Global house prices have increased for the eighth quarter in a row but the rate of price growth is now slowing, according to figures out today from Knight Frank.
Prices rose by 7.1 per cent in the year to March, according to the property agency’s Global House Price Index.
However the last quarter saw a slowdown in growth to 0.6 per cent compared with 1.2 per cent growth seen in the previous quarter.
Knight Frank’s head of international residential research Kate Everett-Allen said the first quarter was traditionally a quieter period because of buyers rushing to complete sales before the New Year when tax rules come into effect.
“When you look back at when the Index started in 1995, the first quarter is consistently the slowest quarter of the year. For example, 18 months ago with the fiscal cliff in the US there was a rush to complete sales to avoid that hike [in taxes],” she told City A.M.
Meanwhile the UK has jumped up the world rankings, from 34 in the first quarter last year to 12th place today on the back of London’s booming property market, now spreading to other parts of the country. Prices rose by 2.6 per cent in the first quarter compared with the prior three months and are up 9.1 per cent over the year.
Dubai topped the annual rankings for the fourth consecutive quarter, with house prices up 27.7 per cent in the year to the end of March. However prices rose by only 3.4 per cent in the first three months the year, signalling that efforts to cool the property market by capping mortgages and doubling transfer fees on the sale of property are paying off.
Of the 14 countries that posted a decline in house prices year-on-year, 12 of these were in Europe, including Croatia, Cyprus and Greece, which were the weakest-performing housing markets.
But while still in decline, Knight Frank said house prices in these markets are improving and falling at a slower rate. In Greece, for example, the decline in house prices slowed to 1.3 per cent in the last three months compared with a 4.5 per cent decline over the last two quarters.

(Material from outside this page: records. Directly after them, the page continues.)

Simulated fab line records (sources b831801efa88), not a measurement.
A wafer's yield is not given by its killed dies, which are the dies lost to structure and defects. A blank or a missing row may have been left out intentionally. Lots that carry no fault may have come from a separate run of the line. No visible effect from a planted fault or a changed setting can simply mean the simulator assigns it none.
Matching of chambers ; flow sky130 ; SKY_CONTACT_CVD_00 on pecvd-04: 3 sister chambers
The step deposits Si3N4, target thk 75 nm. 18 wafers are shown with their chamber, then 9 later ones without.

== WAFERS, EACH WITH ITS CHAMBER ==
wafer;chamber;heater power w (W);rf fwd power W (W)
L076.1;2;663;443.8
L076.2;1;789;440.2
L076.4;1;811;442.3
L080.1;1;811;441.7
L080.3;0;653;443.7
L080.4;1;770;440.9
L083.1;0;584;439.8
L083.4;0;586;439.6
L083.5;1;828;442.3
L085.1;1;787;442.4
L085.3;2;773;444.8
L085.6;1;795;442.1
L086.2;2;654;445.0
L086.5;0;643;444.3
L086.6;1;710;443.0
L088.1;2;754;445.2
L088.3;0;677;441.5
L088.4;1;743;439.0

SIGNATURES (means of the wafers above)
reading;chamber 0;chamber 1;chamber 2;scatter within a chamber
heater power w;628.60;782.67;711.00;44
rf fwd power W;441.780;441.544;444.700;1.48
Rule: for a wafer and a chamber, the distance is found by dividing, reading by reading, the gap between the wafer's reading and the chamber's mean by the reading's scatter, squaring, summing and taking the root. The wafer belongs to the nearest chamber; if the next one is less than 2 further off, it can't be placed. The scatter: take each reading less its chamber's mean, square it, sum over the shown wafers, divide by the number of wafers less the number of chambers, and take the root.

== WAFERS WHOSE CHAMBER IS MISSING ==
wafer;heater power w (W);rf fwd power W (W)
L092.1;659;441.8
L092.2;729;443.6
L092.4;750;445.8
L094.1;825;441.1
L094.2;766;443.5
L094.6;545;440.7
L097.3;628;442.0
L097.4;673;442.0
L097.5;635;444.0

Singapore and Japan were the only non-European countries to see prices fall.
“Cooling measures and tighter mortgage lending conditions have halted price growth in Singapore, whilst in Japan Abenomics has yet to push house price growth into positive territory,” Everett-Allen said.
“We expect to see the index’s performance strengthen again in the second quarter. All eyes will remain on central banks, in particular the Federal Reserve, the Bank of England and the European Central Bank. The issue is not when interest rates rise but the speed and extent to which they do,” she added.